Revised operating procedures
FRRP Revised Operating Procedures
ACCA submission to CCAB
Generally, as the document is concerned with communicating to the public how the FRRP operates, it is thought that it could achieve this more successfully, for example by using plainer language and diagrams.
There is frequent reference to 'the Companies Act'. The section references provided throughout the document are to the Companies Act 1985. We do not see the reason that the document does not carry references to the Companies Act 2006 throughout.
It would be useful to have an appendix to the document defining terms which might otherwise cause confusion. For example, it is believed that 'Chairman' refers to the Chairman of FRRP, unless the word is linked to another entity (eg 'Chairman of the entity'). Terms such as 'entity' 'group' and 'case' might also be clarified in this appendix.
Paragraphs 13 and 44 both refer to reports being reviewed as an initial stage in the Procedures. The document could include more detail concerning the process whereby the Panel chooses which entities' reports to consider. In addition to considering complaints, is the selection process completely random, or are there some guiding principles? For example, does the Panel respond to the media; and does it operate (via its staff) a structured and well-understood risk based methodology?
Are issuers aware of the circumstances and criteria that may trigger a review of an entity's report?
Part 1
The Preamble establishes that 'the panel may, where it deems necessary and appropriate, depart from any provision of these Operating Procedures'. In line with the principles of transparency and accountability, any departure should be disclosed to the interested parties, together with the reason for the departure. This requirement to disclose should be incorporated into these Operating Procedures.
Part 2
There appears to be no provision for FRRP to refer cases (or aspects of cases) to other regulatory bodies without an application to court (paragraph 38), for example where a complaint has been received in respect of an entity over which the Panel would not normally choose to exercise its authority.
Paragraph 16 is vague when it states that the Panel does not 'normally' disclose how a matter came to its attention. The exceptional circumstances under which disclosure might come about should be explained. It goes on to state that the identity of the complainant is not revealed. This appears inflexible and is probably unrealistic. In many situations, it is likely that the identity of the complainant can be deduced from the nature of the enquiries made. Therefore, confidentiality needs to be discussed in more detail.
There is a word missing in paragraph 21. It should read '... the Group informs the entity as soon as possible ...'.
Paragraph 29 states that 'normally', where a Group has been established, Panel representation at meetings comprises all members of the Group. It also states that the Panel 'normally' encourages the entity to ensure that its auditors attend meetings. What are the circumstances under which each of these two things would not occur?

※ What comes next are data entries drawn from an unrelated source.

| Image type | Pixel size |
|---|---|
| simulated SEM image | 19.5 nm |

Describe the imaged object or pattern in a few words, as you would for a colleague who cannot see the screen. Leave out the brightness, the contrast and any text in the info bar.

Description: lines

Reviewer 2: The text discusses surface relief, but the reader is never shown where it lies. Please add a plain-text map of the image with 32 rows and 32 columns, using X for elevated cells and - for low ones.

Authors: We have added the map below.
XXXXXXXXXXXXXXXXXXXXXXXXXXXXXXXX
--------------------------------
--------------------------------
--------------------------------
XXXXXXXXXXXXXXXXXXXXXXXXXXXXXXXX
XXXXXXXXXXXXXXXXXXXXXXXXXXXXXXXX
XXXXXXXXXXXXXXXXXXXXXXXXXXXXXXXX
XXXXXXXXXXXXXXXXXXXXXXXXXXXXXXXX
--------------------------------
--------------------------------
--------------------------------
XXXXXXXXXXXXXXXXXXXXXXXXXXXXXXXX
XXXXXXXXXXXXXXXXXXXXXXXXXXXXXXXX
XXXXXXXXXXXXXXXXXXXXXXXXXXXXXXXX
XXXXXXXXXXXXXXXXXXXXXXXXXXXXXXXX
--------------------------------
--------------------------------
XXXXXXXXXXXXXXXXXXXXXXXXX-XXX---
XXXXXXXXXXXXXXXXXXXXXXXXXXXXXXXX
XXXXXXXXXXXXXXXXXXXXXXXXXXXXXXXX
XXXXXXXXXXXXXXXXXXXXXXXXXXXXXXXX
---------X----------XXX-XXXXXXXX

Paragraph 30, states that technical meetings provide an opportunity to 'progress a case'. For clarity, it would be preferable to use the words 'progress an enquiry'.
Paragraph 34 states:
3'Whether or not a Group has been formed, the Panel may send a copy of the letter closing a case to the senior partner or Chairman of the entity's auditors.'
Here also, the words 'closing an enquiry' would be clearer than 'closing a case'. Presumably, where a Group has not been formed, there is no case to close. Would the entity even have been aware of the initial consideration of a report? In addition, the use of the word 'may' is inadequate here, as there should be an undertaking by the Panel to advise the auditors (who will, on occasions, have a strained relationship with the entity).
In paragraph 36, the use of the word 'may' appears vague. Under what circumstances would the group not write an appropriate letter to the Chairman of the entity? The use of the word 'may' also appears inconsistent with the statement that the letter 'will' include certain details.
For clarity, paragraph 39, on third parties, should appear earlier in the operating procedures – between the sections on 'Meetings' and 'Voluntary revision'.
Part 4
Paragraph 48 appears to include a typing error where it refers to the persons and purposes 'set out in under' Section 245G of the Companies Act.
This part also refers to the 'Inland Revenue' and the Memorandum of Understanding with them. The Memorandum of Understanding is, in fact, with HM Revenue and Customs.